It is Saturday and I can now reflect on what I have gained from taking part in Live Below the Line, which 20 Year 9 girls and 8 members of staff took part in this week.
We have raised over £700 for Restless Development, a charity that champions young people to make a difference to other people’s lives; something that I strongly support. The girls have said that after taking part in this challenge, they have a greater understanding of what it is like to do without, not to have the freedom to eat when they like and to be limited in the type of food they can eat. They have learned the effects of not having a nutritious and fulfilling diet. They were more tired and I have to say my Deputy Head noticed that I was more grumpy (she was right, a poor diet dies makes you irritable). At the end of the week the girls were not craving for junk food, they were craving for fruit and vegetables. I was also surprised that they were not craving for meat.

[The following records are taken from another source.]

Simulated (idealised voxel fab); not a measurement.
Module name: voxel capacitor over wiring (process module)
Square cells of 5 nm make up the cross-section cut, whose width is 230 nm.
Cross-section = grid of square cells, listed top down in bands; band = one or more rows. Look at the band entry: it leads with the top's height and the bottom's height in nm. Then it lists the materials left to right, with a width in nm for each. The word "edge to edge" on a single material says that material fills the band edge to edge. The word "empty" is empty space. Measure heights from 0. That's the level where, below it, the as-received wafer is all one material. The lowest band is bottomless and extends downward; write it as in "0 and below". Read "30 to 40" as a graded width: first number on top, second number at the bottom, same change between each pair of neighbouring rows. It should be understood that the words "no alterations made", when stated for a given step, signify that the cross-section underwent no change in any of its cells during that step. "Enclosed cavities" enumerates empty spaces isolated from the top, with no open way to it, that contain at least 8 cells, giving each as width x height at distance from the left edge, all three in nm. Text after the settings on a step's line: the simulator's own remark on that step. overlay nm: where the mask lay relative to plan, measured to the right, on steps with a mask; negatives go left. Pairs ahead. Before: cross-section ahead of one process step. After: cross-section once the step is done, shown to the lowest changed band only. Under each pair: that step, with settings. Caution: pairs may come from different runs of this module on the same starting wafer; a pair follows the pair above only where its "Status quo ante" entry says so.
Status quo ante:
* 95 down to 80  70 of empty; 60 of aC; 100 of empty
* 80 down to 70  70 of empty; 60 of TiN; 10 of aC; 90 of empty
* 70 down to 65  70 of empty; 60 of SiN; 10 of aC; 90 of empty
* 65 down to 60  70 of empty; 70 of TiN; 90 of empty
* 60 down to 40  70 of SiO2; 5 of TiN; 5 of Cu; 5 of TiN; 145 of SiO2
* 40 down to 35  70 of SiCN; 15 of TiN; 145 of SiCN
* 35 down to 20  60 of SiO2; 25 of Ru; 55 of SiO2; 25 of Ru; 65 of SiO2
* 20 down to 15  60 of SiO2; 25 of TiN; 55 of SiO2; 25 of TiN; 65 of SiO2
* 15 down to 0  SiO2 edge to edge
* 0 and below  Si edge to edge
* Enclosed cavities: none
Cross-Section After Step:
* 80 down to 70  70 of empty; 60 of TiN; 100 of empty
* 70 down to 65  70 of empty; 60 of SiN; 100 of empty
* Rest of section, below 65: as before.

For each meal the girls carefully worked out their budget and what they could afford. They scoured the internet to find out how much pasta, rice, lentils cost and what they could afford to put with it. They quickly found food they took for granted became a luxury and that for a week their diet would be loaded with complex carbohydrates. Dairy products and fruit and vegetables would be the exception, rather than the norm. They began to appreciate the cost of food and how little they could afford to buy.
The campaign encourages you to come together as a community to share your resources and enjoy meals together. For me it was a pleasure to sit down every lunch time and eat the delicious food served by the girls. You really do saviour every spoonful and the day we were given two pieces of very cheap chocolate, it was like nectar! I was taken aback by the girls’ culinary skills. Each lunchtime a different group of girls worked effectively together as a team, to ensure we had lunch in time. It was like a military organisation and I can only say what a superb Food Technology Department we have who have taught the girls these skills so well.
Personally I have appreciated more the difficulties people in this country have with limited funds. A pound a day for food does not go far. Choice does not exist and a poor diet makes you tired, lack lustre and irritable. The girls were asked if they would do it again, they said they would not from choice but they would if it was to raise money for charities that make a difference to poverty.
Live Below the Line is something I would encourage all schools to take part in. It brings people together, it raises money but most of all it makes you appreciate what you have got.
I thought by the end of the week I would become less hungry, instead I found myself queuing up early for our final lunch, lentil soup with a cheese scone. Delicious! Yet again the girls have impressed me with their culinary and organisation skills. To cook for 28 people a nourishing meal in less than 30 mins is no mean feat.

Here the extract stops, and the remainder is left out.